Motivation Link to heading

I had reduced the heartbeat cadence weeks earlier expecting credit usage to fall in proportion. It did not, and the bill kept growing. I had been treating the heartbeat as the dominant cost without checking. The next step was to find out which session was burning the tokens.

What the trajectory files told me Link to heading

The per-event session transcripts at ~/.openclaw/agents/main/sessions/<sid>.jsonl are just the user/assistant message stream. The numbers I needed were one file over: <sid>.trajectory.jsonl. Every model.completed event has a data.usage object with input, cacheRead, output, and total.

import json, glob
from collections import defaultdict

base = "/path/to/agents/main/sessions"
day_key = defaultdict(lambda: defaultdict(lambda: [0, 0, 0, 0]))

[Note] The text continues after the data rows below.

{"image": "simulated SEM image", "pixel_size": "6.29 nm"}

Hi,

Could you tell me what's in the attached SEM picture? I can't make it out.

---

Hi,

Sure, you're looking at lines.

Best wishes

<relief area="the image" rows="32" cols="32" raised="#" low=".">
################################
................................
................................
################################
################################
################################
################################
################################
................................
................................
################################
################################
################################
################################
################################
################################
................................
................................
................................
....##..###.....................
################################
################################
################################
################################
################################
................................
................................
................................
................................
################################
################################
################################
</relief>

for fp in glob.glob(f"{base}/*.trajectory.jsonl"):
    for line in open(fp):
        e = json.loads(line)
        if e.get("type") != "model.completed":
            continue
        u = e.get("data", {}).get("usage") or {}
        d = e.get("ts", "")[:10]
        sk = e.get("sessionKey", "?")
        day_key[d][sk][0] += u.get("input", 0)
        day_key[d][sk][1] += u.get("cacheRead", 0)
        day_key[d][sk][2] += u.get("output", 0)
        day_key[d][sk][3] += 1

Aggregating by sessionKey made the picture clear. The heartbeat was not the biggest spender. Four daily personal-routine crons plus a handful of group chat replies each accounted for more tokens than the heartbeat ticks I had been pruning. Each call at frontier-model pricing averaged about 160k tokens, mostly in the cacheRead column.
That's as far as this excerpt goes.